ICOMOS and the Convention
ICOMOS is named in the 1972 UNESCO World Heritage Convention as one of the three formal advisory bodies to the World Heritage Committee, along with the World Conservation Union – IUCN, based at Gland (Switzerland), and the International Centre for the Study of the Preservation and Restoration of Cultural Property (ICCROM), based in Rome (Italy). It is the professional and scientific advisor to the Committee on all aspects of the cultural heritage. ICOMOS receives a grant from the World Heritage Fund to cover the costs of its work connected with the Convention, including missions, intellectual development, monitoring, and the evaluation of requests for technical assistance.

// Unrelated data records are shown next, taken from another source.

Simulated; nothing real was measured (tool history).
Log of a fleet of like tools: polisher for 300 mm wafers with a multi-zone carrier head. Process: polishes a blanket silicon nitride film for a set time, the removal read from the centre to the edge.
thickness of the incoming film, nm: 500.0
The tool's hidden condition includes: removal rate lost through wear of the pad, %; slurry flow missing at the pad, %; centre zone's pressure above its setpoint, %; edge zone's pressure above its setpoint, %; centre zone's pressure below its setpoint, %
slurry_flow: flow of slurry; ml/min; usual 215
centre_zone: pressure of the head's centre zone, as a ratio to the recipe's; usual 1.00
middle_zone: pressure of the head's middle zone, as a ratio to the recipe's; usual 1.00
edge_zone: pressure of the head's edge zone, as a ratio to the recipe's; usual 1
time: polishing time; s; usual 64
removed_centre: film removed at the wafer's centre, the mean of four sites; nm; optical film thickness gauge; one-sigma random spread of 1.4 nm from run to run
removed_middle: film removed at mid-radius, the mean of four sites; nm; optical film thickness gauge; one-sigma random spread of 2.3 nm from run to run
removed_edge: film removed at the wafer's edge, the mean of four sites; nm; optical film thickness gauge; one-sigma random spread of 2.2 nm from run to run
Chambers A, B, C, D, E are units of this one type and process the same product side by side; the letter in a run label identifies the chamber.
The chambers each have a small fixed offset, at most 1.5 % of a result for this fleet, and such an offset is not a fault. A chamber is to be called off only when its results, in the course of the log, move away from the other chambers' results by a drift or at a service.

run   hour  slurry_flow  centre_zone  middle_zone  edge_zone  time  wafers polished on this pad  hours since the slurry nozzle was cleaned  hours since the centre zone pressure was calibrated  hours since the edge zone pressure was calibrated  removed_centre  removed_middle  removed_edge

As such, ICOMOS is responsible for the evaluation of all nominations of cultural properties made to the World Heritage List by States Parties to the World Heritage Convention (i.e. those countries that have ratified the Convention) against the criteria laid down by the World Heritage Committee. In addition to the basic criterion of “outstanding universal value,” as specified in the Convention, these relate to aspects of authenticity, management, and conservation.
This evaluation process involves consultation of the wide range of expertise represented by the membership of ICOMOS and its National and International Committees, as well as the many other specialist networks with which it is linked. Members are also sent on expert missions to carry out confidential on-site evaluations. This extensive consultation results in the preparation of detailed recommendations that are submitted to the World Heritage Committee at its annual meetings.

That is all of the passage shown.